Thursday, May 15, 2008

reinspired

i've been feeling really drained and horrible about work lately . . but today. today was different.

Tuesday, April 22, 2008

honors reception

today in my honors class . . we were talking about our honors reception.

we all concluded that it was going to be a hella awkward night with all of our parents just standing around not really knowing what to say to each other.

my parents are coming.

it's going to be great. i can't wait to introduce them to all my classmate's bougie parents and show them . . yes. my mama and papa were refugees, barely speak english, and probably work two times as much to make half the amount of money . . but they raised me and made it possible for me to go to college and write a 60 page paper about their journey and our struggle.

Sunday, April 13, 2008

school.

i think i need to withdraw from school.

but i can't.
i have like five weeks left.
i'm on the degree list.
my parents have their plane tickets to come up.
my financial aid told me they won't pay for my college anymore.

Friday, April 4, 2008

home and pick me ups.

I've been feeling really shitty for the past few months so I decided that I'm going home next weekend. I just bought my flight. It's perfect. I'll be home for new years. Can't wait to go to temple with my grandparents and parents then go to the park for some good ass papaya salad and sticky rice.

On another note. Our check in question at SASComm was:
"When you're feeling really down or sad, what do you think of to cheer you up?"
The sad thing was that I couldn't think of anything that automatically cheers me up. The normal things people think of . . just make me feel even sadder. When I think of my family . . it makes me sad because I don't get to spend time with them. When I think school . . it makes me sad because I'm doing so poorly in it. When I think about organizing in the Southeast Asian community . . it makes me sad because, well, I don't know.

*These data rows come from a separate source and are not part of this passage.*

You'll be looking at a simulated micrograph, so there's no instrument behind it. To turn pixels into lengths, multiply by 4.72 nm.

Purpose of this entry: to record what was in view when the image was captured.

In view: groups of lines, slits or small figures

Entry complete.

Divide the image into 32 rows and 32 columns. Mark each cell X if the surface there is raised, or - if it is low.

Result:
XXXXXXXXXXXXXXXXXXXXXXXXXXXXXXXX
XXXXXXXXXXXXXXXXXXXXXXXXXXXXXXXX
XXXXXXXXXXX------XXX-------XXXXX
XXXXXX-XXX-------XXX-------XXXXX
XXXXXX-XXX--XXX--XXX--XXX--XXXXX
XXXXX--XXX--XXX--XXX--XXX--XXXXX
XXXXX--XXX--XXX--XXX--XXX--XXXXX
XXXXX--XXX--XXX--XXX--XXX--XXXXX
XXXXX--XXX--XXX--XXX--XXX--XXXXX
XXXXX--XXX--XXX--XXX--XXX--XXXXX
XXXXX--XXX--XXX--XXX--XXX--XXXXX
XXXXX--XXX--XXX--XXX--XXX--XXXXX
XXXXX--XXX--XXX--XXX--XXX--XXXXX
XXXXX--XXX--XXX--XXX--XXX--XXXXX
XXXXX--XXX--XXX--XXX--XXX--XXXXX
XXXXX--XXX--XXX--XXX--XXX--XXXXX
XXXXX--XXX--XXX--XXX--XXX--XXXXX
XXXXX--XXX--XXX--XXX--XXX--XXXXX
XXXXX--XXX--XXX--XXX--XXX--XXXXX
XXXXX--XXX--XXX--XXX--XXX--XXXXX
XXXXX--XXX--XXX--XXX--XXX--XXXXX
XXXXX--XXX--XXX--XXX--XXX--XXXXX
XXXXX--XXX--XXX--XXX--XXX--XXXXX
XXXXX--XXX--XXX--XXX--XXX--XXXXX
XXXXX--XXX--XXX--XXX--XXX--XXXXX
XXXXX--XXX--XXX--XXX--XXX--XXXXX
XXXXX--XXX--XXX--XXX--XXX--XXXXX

I answered by saying that instead of thinking of something, I do things that make me happy. Like call my grandma or call my sister. Go somewhere. etc. While I guess that came off as relatively proactive . . which is good. It also means that I'm incredibly dependent on other people to make me happy. This is great, except sometimes those people who really cheer me up or make me happy aren't always there. Everyone's got their own stuff to do . .

Thursday, April 3, 2008

love & marriage

Knowing that receiving countries considered families a better bet than single men, he planned to marry one of the young Vietnamese women in the camp. Although there was no romantic interest between them, it seemed a fair arrangement to both the propective bride as well as her groom. By marrying Ngoc, the young woman would take him out of the 'single male' category, the one immigration officers like least. In return, while sharing her bunk, Ngoc would protect his bride from abuse and possible rape, constant threats to unattached women.

From: Beiser, Morton. 1999. Strangers at the Gate: The ‘Boat People’s’ First Ten Years in Canada. Toronto, Canada: University of Toronto Press. 29.

I wonder if the reason why I've never been fully committed in a relationship is the result of having parents who got married not out of love but out of necessity. Just like how we often talk about being activists by circumstance, my parents became life partners by circumstance.

I grew up in a home that did no emphasize love or compassion in a selfish "I love you and can't live without you because I would feel empty" kind of way. I grew up in a home that emphasized love and compassion in a "I love you and how you contribute to my life as well as the lives of others around you" kind of way.

I grew up not seeing my parents express any kind of passionate love for one another . . and perhaps that is why I don't necessarily express (or maybe even believe) in any kind of passionate "I can't live without you" love for anyone else.

Just like how my parents did not necessarily marry one another out of own individual passionate love but out of a need to keep the small Lue community together, I wonder if the partner I choose to spend the rest of my life with will also be for something bigger, greater, and more important than my own passionate love for the person as an individual . . but for the passionate love I have for my people and my community and my love for who that person is in the greater scheme of things.

or maybe. Maybe I'm just hella self-centered and not willing to give my self up to anyone in that kind of way. Maybe I'm not optimistic enough and too realistic to believe in love at first sight and believing that loving someone is something you learn to do by enjoying their best qualities and learning to live and love their not so great qualities.

Sunday, March 16, 2008

the slump of things.

after coming back from UCLA.. i hella just knocked out for like 12 hours.

although i found law fellows really helpful and was really empowered and inspired . . almost immediately after i got back to berkeley, i fell back into my slump of things.

i don't really know whats going on really. i think sometimes i feel unsupported. and then other times i feel like people don't know where i'm coming from or don't understand what i'm going through. and then further more, sometimes i'm feeling all of that at once.

it's pretty selfish of me to be so ME centered. i know people got hella shit going on and that it's unfair for me to hope that folks would step in and really help me out. i don't even know what i need help on. i'm just really ready to be done with all of this.

Friday, March 14, 2008

thesis

so i've just figured.

it should be hard for me to write this stupid thesis . .
because i've already written 9 other papers on SEA refugees.